Siam Gold: The Sword of Victory

Siam Gold: The Sword of Victory


We tell about Thailand's most prominent military regalia.

“The Sword of Victory” of Thailand embodies ultimate power, strength and indestructibility of the reigning monarch.


The sword itself appears to be shrouded in myth upon myth, legend upon legend.

Ever since 1784, tales are still told of the time it was found by fishermen in the waters of Cambodian river Tonle Sap.

Initially, the sword was given as a gift to Apai Pubet. The future young ruler of Cambodia later re-gifted it to a much superior feudal lord King Rama I of Thailand.

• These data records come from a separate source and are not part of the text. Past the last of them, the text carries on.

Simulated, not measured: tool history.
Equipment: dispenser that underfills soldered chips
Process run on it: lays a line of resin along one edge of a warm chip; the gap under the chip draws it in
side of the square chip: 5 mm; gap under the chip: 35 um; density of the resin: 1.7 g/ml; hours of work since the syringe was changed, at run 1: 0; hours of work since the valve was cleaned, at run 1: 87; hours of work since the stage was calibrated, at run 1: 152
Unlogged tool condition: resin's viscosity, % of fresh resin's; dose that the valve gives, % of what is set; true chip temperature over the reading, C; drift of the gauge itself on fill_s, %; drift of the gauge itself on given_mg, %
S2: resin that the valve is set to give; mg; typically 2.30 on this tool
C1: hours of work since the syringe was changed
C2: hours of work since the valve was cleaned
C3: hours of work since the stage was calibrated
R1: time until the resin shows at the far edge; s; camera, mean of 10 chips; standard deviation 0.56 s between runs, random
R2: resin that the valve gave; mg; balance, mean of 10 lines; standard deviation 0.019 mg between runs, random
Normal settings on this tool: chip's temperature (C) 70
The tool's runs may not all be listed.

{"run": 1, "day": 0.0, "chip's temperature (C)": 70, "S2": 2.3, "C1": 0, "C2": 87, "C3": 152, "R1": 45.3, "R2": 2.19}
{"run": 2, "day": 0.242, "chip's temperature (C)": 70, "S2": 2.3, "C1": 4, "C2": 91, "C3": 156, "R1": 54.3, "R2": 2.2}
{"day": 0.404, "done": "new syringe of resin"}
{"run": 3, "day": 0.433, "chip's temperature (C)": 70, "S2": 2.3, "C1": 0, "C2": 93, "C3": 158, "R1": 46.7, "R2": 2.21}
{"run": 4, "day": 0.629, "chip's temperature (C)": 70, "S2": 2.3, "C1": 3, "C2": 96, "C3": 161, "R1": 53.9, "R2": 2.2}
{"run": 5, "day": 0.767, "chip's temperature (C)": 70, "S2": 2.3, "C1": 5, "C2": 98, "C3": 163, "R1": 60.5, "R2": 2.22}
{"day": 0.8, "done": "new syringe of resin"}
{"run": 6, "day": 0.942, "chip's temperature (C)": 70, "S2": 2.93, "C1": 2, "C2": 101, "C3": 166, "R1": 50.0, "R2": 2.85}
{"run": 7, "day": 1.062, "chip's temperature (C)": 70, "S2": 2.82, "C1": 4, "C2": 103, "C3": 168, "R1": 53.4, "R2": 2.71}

"The Sword of Victory" was immensely powerful. Blade’s destructive force struck the city of Bangkok the moment it arrived. Seven strikes of lightning (strike after strike) hit an entire area, toppling dozens of buildings and damaging the central gates of the Grand Palace.


"Phra Saeng Khan Chaiyasi" literally means “the wisdom of the king” from Siamese. It shapes the fundamental principle of the supreme virtue, which rightly emphasizes that the wise king must rule over his land and people with justice and wisdom.


“The Sword of Victory” weighs 1,9 kg.

The hilt of the sword has a length of 25,4 cm, the blade measures 64,5 cm.

When the sword is placed in the scabbard, it’s total length equals to 101 cm.

The sword is gold-plated in between its handle and the blade. Its decor represents an archaic source of Hindu mythology: the gold figurine of godlike Vishnu who rides the giant bird Garuda, which is also illustrated on the national emblem of Indonesia. In addition to that, a gold scabbard gallantly enchased with precious stones was made at the request of Rama I.

Ritualistic traditions of the “Sword of Victory” are well preserved. During the coronation ceremony, the Brahmin hands the sword to the monarch. The monarch should strap the sword onto his belt prior to taking an oath of allegiance.

The pedestal for the “Sword of Victory” is exhibited on Ratchadamnoen Avenue in Bangkok since 2006, when it was first showcased to the public, honoring the 60th anniversary of King Bhumibol Adulyadej's ascension to the throne.